Diverse chefs to display talents
The past year has seen a reckoning for gender equality.
Movements such as #MeToo and Time’s Up, both focused largely on discrimination and sexual misconduct in Hollywood, have ushered in a more open and honest discussion surrounding behaviour in the workplace — and beyond — predominately examining the abuse of power positions between men and women.
The conversation has rightfully spread to other industries, as more people have come forward with their personal accounts, and companies and individuals are forced to answer for their actions. While the movements have shed some much-needed light on the issues at hand, it has also prompted more women to join forces in the aim of supporting one another and removing stigmas in their respective workplaces.
It’s a positive development that insiders in the culinary world say has been occurring in their industry for some time now.
“I believe it has been happening for quite a while already,” Eva Chin, the executive chef at Royal Dinette in Vancouver, says of female chefs coming together to show support for one another. “All over world, North America, Europe, Australia.”
And it’s happening a lot closer to home, too.
“I had recently attended the annual B.C. Seafood Festival in Comox Valley,” Chin says.

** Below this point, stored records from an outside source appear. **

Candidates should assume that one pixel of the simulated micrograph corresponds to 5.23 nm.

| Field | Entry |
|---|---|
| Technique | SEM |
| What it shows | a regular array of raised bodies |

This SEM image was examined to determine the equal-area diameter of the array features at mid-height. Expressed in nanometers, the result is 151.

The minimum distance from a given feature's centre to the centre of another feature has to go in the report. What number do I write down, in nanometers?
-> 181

“It featured a full female chef lineup for the signature weekend gala dinner.”
Chin said being one among so many talented women at a single event of that magnitude was an overwhelmingly positive experience that she won’t soon forget.
“I felt very proud and honoured to be uniting with these fierce female chefs to create a community,” Chin says.
For Chin, the climb through the culinary ranks wasn’t hindered by the fact that she’s a woman. “It has been as hard as I imagined but not because I am a woman — but because I chose this industry to begin with,” Chin explains. “What we do is incredibly consuming, both physically and mentally, and to be on top of our game every second of the day on the line, I feel is a challenge, whether I am a woman or man.”
But she is aware of peers whose experiences have been vastly different from her own.
“I have definitely heard stories from friends and peers about their experience as a woman in the kitchen, some say they are not taken seriously and some say they feel patronized,” Chin says. “I understand that these are quite recurring in our field.”
Chin says her experience as an LGBTQ-identifying chef has influenced her career experiences, serving to create a unique interpersonal perspective for the talented chef.
“I feel it has changed my barriers with my peers,” Chin says. “I most certainly feel like I am able to be comfortable showing my masculinity and my femininity to both my male and female peers. I find myself with more equal number of male and female friends in the kitchen.”
But, for Chin, it’s less about which gender you identify with (if you choose to identify with one at all, that is) and all about what you bring to the kitchen as a person and a chef.
“I believe in equality at the end of the day. I believe women are just as accountable as men in the kitchen and vice versa,” Chin says. “I feel our industry needs to work on all levels of upgrading in terms of equality, benefits, and appreciation. “And it will have to be for all sexes, not one over the other.”
Chin will be one of several women featured at the upcoming Brewery and The Beast food-and-beer event in Vancouver. This year’s unprecedented appearance of women at the event isn’t lost on Chin.
“I attended last year’s Brewery and The Beast as a sous chef and this year as executive chef,” Chin says of the meaty meal. “What’s great is that last year there were already several female chefs and we have grown in numbers this year. It is wonderful to be able to participate in events like these ... I am excited and looking forward to it.”
To Scott Gurney, the creator of Brewery and the Beast, the “steady increase year to year” of female chefs at the annual event has nothing to do with a pressure to provide gender parity, and everything to do with raw talent.
“Talent, skill, passion, dedication, and confidence,” he says when asked to explain the increase in the number of female chefs at the event.
“Plain and simple: women are excellent chefs.”
For this year’s meat-and-beer extravaganza, Chin is touching on her personal history for the recipe she’ll serve to the sold-out event’s hungry visitors. “I will be featuring a barbecue item I grew up eating and making a lot with my community back home, in Hawaii,” Chin says. “Maui ribs!”
It will be yet another chance for Chin and her peers to prove that, good food is good food, no matter who makes it.